What a partnership is really about

Ah. The famous handshake picture. What a treat.

Let’s discuss a potential collaboration, agree on the terms and shake on it / sign a contract. A partnership is born. And yet, so many partnerships fail. Because in reality, it is a bit more complicated than that.

Let’s start with the definition of a partnership. “A partnership is an arrangement in which two or more individuals share the profits and liabilities of a business venture.” (definition)

Okay, so in theory, not only the two parties discuss a collaboration and then sign a contract, but they then share the profits and the liabilities of said collaboration in the long term.
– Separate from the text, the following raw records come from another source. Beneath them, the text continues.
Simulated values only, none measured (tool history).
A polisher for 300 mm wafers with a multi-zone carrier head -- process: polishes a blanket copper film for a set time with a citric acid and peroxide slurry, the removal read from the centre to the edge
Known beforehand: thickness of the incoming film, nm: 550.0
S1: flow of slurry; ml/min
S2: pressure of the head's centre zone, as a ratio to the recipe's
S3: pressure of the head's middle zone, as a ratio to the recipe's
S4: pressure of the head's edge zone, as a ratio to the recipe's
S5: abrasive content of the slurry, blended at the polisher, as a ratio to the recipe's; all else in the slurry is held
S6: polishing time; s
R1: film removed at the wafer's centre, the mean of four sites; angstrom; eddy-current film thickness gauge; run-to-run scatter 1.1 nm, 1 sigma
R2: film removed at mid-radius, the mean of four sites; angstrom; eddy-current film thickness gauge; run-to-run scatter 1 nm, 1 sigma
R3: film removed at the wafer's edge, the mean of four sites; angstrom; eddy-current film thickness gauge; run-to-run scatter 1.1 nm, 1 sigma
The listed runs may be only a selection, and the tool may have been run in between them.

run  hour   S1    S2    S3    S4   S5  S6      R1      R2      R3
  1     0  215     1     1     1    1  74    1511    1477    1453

The main reason two companies enter into a partnership is that both parties are stronger together. They can go further together than either one of them could go by themselves. They have complementary skills, and they have decided that the effort of acquiring the skills they need versus entering into a partnership with someone already possessing them is not worth it.

It is about working together, more than working for one another.

 

What makes a partnership strategic?

Partnerships come in all shapes and sizes. But what makes a partnership a strategic one? For me, a partnership is strategic when the alliance fosters both parties’ internal strategies. Each company has their own short, medium and long-term goals, and a partnership of any kind should help them reach these goals more efficiently.

To do so, both parties need to understand each other’s core business with its priorities, challenges and expectations. But is this enough to ensure the partnership’s success?

 

What makes a strategic partnership successful?

Partnerships are complex. Most relationships are. I tried to think of all the reasons why a partnership can fail and come up with a list of elements I find crucial to a successful strategic partnership.

    • Aligned goals & expectations: Many partnerships fail because both parties have a different understanding of the goals of this partnership and different expectations.
    • Clear roles & responsibilities: A clear understanding of each party’s roles and responsibilities is crucial. No “but I thought you were taking care of this” or any doubt of any kind on who is in charge of what.
    • Reactivity: We are all very busy. It is a fact. However, for a partnership to work, each party must take the time to provide each other with the tools, the information and the deliverables they need in order to execute on this partnership.
    • Transparency: Probably one of the thing I find most important in a partnership is transparency. Having visible measurable results with clear KPIs. No hiding, everything out in the open.
    • Communication: A partnership cannot be successful without a clear & frequent communication, whether is it via weekly emails or weekly meetings, combined with honesty, telling things how they are.
    • Trust: I think that every partnership should have a common level of trust from the very beginning, but trust develops overtime and it is helped by all the elements mentioned above, especially transparency and communication.

 

To be a win-win, it must be based on performance

A partnership needs to be a win-win. Both parties need to share both the good and the bad, and what really tests a partnership are bad times when external factors influence business outcomes and results might be impaired. The partnership will only survive if each party knows the other is doing everything in their power to fix the situation.

The best way to have a successful win-win partnership is to base it on performance.

Relationships between agencies and clients based on performance models are far more efficient than commercial relationships where objectives are not aligned between both parties. That is why at JOT, we only work on performance with profit or revenue sharing agreements with our partners.

We help our partners acquire new audiences relevant to their business, understanding their objectives and goals, setting clear KPIs, working in full transparency, with weekly follow up meetings, and if they don’t make money, we don’t make money.